EDIT: fixing some weird phrasing

but if you actually read the article, it's arguing (couched in progressive applause lights and signalling) that sports should have weight/size divisions rather than sex-based divisions, which I entirely agree with.

Sounds kind of like arriving at the correct answer to a math problem through the wrong method.

I think they got to the correct answer by the correct method (it's fair, merit-based, avoids sex-related questions/trans stuff etc), and then tried to decorate the reasoning process with language that would make it palatable to their readers. Reading it gave me a bit of mental whiplash.

I can't argue against an anecdote from your life, because (obviously) I wasn't there. I will say that I don't think anecdotes are a slam-dunk argument against weight classes in sports and that I've met women (rarely) who were stronger than I am. I'm not a small or a weak man.
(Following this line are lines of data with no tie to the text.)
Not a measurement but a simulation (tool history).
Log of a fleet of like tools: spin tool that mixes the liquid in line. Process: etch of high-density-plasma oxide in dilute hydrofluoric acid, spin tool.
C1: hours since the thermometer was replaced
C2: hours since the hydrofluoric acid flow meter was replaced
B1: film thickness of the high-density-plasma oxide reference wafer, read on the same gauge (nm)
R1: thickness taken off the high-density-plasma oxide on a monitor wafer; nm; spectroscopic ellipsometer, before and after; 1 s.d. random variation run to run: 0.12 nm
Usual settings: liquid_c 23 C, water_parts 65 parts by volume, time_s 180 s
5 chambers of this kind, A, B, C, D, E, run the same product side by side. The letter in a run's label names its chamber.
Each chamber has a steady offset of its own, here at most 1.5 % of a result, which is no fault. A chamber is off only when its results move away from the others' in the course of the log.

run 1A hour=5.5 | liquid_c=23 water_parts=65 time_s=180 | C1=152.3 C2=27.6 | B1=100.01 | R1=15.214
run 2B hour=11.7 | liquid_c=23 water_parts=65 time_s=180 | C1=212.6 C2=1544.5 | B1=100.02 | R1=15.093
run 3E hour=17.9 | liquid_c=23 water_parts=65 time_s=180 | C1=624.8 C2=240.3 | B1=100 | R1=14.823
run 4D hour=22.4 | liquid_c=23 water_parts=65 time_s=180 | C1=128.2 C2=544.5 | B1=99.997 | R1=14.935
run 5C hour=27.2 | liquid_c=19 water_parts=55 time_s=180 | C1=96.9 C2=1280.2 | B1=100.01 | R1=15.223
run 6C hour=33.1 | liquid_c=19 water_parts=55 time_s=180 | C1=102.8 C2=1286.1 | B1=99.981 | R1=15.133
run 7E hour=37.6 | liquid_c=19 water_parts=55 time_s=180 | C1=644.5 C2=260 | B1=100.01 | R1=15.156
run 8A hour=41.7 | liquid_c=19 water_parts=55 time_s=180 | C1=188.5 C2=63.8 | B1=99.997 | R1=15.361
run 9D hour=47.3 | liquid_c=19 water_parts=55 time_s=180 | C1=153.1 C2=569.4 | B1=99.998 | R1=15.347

Lastly, if we imagine a system like what I've described- if larger men reach weight requirements by gaining fat rather than muscle and then compete against smaller men who are stronger, they just lose. If a woman did the same then she would lose. She would either need to lose weight to fit into a lower weight category or spend the time to gain enough muscle to hold her own in the category that she wants to compete in.

Convince me that men are mostly stronger than women? I'm already convinced, man. Convince me that divisions based on measurements are worse (in some way) than divisions based on sex? I'm honestly not sure. If women who are the same weight, height, body fat etc. lose at very high rates when competing against men, that would do it- I'm not sure how you get that data without actually setting up widespread non-sex based competitions and then tracking win rates for a while.

Hey, let me add to the anecdotes: I am a small and weak man and I never met a woman stronger than myself despite doing mixed-gender martial arts for years.

Which makes me wonder: What kinds of women are these strong ones you mentioned? Must one imagine them as female strongmen who spend every waking moment lifting weights, or do they work tough physical jobs, or what else?

I don't know how the women I mentioned became strong- I wasn't close with them. There were several in the military and a few since that could out-lift me along various dimensions- mostly squats. Only one, maybe two that were stronger in the upper body than I was, although I may be stronger now than they were then.